The first study included 153 undergraduate students who were randomly assigned to perform a "taste test" of one of two types of snacks: either potato chips or apple chips. In addition to the random assignment of snack types, the participants randomly received either a small portion (about 3/4 of an ounce) or a large portion (about 1 1/2 ounces) of that snack. The students were asked to consume however much they desired of the provided snack and then answered survey questions regarding how much they enjoyed the snack (part of the cover story) as well as responding to demographic and other questions. In reality, the authors were interested in how much the participants consumed: any leftovers were weighed to determine how much they had consumed.

For the second study the authors provided snacks - baby carrots - to 77 high school students on their way in to watch a movie. Not only were the students provided one of two portion sizes of the baby carrots (1 1/2 ounces vs. 3 ounces), with the amount consumed measured after the movie, the type of movie differed as well: half the participants watched either "a general romantic comedy" or a comedy about a restaurant, with several scenes focused on food consumption.

In both studies the authors saw that those served the larger portions ate more by weight. In the first study, those served the larger portion ate about 30% more by weight than those who received the smaller portion size. That said, because the potato chips were more calorie-dense, all of those who received potato chips, regardless of the amount served or consumed, ate more calories than those served the apple chips.

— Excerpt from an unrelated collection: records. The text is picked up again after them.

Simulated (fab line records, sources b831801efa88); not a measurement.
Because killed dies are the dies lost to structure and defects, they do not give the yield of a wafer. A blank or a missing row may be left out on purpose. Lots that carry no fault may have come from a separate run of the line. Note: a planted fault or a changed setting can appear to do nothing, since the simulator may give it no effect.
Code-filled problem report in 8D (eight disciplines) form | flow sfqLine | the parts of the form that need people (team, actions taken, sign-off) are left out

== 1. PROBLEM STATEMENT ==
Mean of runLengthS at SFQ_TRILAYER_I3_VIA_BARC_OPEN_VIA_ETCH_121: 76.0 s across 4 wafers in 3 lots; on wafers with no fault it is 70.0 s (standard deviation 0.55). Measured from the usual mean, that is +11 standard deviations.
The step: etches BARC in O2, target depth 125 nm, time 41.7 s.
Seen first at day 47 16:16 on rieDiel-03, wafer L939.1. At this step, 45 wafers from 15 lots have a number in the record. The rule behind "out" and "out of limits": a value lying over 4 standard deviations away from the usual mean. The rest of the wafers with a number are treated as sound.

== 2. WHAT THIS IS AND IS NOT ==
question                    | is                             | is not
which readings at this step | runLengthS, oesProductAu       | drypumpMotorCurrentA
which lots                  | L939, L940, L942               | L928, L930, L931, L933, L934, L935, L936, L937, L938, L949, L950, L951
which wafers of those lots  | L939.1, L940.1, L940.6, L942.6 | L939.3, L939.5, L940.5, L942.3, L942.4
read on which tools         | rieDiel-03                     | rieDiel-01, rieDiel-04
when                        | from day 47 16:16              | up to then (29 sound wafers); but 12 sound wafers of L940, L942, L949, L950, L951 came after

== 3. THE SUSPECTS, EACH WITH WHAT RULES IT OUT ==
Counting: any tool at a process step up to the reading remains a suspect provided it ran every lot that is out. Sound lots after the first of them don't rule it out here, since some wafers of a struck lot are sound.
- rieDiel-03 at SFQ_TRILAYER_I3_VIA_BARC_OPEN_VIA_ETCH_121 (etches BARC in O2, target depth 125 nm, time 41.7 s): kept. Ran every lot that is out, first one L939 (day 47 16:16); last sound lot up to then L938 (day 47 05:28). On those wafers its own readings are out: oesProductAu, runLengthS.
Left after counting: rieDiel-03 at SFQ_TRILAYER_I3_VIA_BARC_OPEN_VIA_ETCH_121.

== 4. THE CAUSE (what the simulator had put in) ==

In the second study those who were served the larger portion of baby carrots also consumed more than those receiving the smaller portion: once again, about 30% more. Interestingly, those who watched the food-related movie ate a larger percentage of the large portion than of the small portion.

What this means for you

This research supports the idea that larger portions sizes = larger consumption, whether the food is healthy or unhealthy. If you are watching your weight, maintaining weight loss, or working on getting your kids to eat more fruits and vegetables, you can use this research to your advantage by serving larger portions of healthy, low-calorie-density foods like vegetables and fruits: you (and your kids) will fill up faster, consume fewer calories, and be just as satisfied.